To him who believes in a Spirit of Truth, guiding men into all truth, the growth of ethical and spiritual religion into perfect form in Jesus Christ is a real revelation. It is the oncoming of the Light which lighteth every man that is in the world; the dawning of the day of earth on the hills of Judea, over which has risen the Sun of Righteousness with healing in His wings.

This revelation came not to the mystic "man writ large" we call society, direct from heaven in abstract form. It came to individual men, struggling for larger light and nobler life, and breathing their higher spirit on their fellows. Religion is always life, the experience of souls. We can name the individuals through whom each important advance was made. The greater souls who led the worship of the host welcoming the rising Light, thrilled with the vibrations of a voice deeper and holier than the voice of man. The lesser souls who formed the chorus of this anthem of The Dawn thrilled each alike with this mystic sense of God. That which we must aver of every truth discovered or revealed, of every knowledge needful to man and won by man; that which we must affirm as the only rational interpretation of the mysterious suggestions rising below the conscious thoughts of man, and prompting to noblest benedictions on the race; that we must, with deepened awe, say of the holiest truths shown to the human soul,—Inspired!

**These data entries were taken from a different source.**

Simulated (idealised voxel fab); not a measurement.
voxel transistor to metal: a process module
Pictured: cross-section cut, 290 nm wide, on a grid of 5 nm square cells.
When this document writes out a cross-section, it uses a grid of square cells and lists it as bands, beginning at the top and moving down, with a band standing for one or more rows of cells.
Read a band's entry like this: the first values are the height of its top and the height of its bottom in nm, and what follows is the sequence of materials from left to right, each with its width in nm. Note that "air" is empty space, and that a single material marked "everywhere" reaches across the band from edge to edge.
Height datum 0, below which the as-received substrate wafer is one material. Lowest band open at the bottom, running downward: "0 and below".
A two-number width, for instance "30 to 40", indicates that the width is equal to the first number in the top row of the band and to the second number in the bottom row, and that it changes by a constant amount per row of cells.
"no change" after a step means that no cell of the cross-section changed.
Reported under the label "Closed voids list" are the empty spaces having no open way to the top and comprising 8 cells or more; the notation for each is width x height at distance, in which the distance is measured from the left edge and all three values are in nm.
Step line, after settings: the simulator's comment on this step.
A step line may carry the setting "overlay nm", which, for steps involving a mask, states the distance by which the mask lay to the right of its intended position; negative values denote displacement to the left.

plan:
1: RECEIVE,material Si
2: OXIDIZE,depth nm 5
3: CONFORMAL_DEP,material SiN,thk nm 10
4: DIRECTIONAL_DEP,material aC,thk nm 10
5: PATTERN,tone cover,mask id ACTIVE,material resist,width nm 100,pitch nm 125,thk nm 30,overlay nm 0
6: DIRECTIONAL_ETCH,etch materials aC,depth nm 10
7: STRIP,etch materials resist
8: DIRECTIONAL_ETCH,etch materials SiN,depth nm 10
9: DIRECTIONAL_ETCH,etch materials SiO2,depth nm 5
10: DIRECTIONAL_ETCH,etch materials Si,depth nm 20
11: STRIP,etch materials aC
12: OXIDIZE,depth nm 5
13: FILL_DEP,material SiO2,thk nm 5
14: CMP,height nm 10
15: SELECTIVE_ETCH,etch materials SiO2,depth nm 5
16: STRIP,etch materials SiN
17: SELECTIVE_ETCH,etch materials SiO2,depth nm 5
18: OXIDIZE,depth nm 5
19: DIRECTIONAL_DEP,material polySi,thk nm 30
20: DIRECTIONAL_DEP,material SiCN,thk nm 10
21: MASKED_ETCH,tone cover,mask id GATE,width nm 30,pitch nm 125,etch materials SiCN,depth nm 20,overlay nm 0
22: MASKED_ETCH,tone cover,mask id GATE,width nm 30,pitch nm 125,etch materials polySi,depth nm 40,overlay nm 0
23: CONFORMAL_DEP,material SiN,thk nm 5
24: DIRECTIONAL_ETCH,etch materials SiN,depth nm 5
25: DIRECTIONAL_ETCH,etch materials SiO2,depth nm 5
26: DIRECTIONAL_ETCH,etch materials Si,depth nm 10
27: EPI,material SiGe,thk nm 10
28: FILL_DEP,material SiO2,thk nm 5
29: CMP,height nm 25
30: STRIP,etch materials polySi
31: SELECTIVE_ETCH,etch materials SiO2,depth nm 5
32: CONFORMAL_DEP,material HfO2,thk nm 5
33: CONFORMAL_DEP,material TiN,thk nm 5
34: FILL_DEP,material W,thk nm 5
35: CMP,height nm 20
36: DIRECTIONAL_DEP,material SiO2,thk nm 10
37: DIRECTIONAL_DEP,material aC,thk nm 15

With sincere and reverent confession we must say then in the words of Holy Writ:

"Holy men of God spake as they were moved by the Holy Ghost." "Every Scripture profitable for teaching, for reproof, for correction, for instruction in righteousness is God-inspired."[23]

The consciousness and experience of Israel could not have found fitter expression than in the words of our great seer:

"I conceive a man as always spoken to from behind, and unable to turn his head and see the speaker. In all the millions who have heard the voice, none ever saw the face. That well-known voice speaks in all languages, governs all men; and none ever caught a glimpse of its form. If the man will exactly obey it, it will adopt him, so that he shall not any longer separate it from himself in his thought; he shall seem to be it, he shall be it. If he listen with insatiable ears, richer and greater wisdom is taught him, the sound swells to a ravishing music, he is borne away as with a flood, he is the fool of ideas, and leads a heavenly life. But if his eye is set on the things to be done, and not on the truth that is still-taught, and for the sake of which the things are to be done, then the voice grows faint, and at last is but a humming in his ears."[24]

We have thus seen in the Bible an ancient and noble literature, the literature of a noble race, the literature supremely influencing and enriching Christian civilization; demanding, therefore, our rational reverence, as constituting a truly Sacred Book.

We have seen in the Old Testament the literature of the people of religion, commissioned with its normal evolution; writings charged with deep religiousness; the records of the various moods and tenses through which religion grew continuously and insistently toward perfection, in an organic process watched and directed by a Higher Power than man. We have seen in the New Testament the record of the realization of this long-sought aim of the people of religion; the story of the Divine Man, who breathed religion out into perfection, and the writings that depict the bodying around Him of the Universal Church, the Church in whose truth and life is growing the religion of the future, "the Christ that is to be."

The fuller knowledge of our age, in evanishing the unreal Bible restores the real Bible. It is the record of the visioning and embodiment of the Human Ideal, the Divine Image—The Christ. It is the Providentially prepared Hand Book of religion in whose rich and varied phases of ethical and spiritual thought all men may find the nourishment they need. It is the spiritual reality our fathers rightly felt, but wrongly expressed, when they called it as a whole The Word of God. It holds the words proceeding from out of the mouth of God on which man liveth. It bodies in "letters" The Word of God, embodied in the flesh in Jesus Christ the Lord. It records a real revelation. This revelation, however, denies no other revelation. It affirms the fact of the withdrawal of a veil in each new knowledge won; the fact that man has felt in calling the new knowledge a discovery; and it interprets this unveiling as Tennyson has learned of it to do:

"And out of darkness come the hands
That reach through nature, moulding man."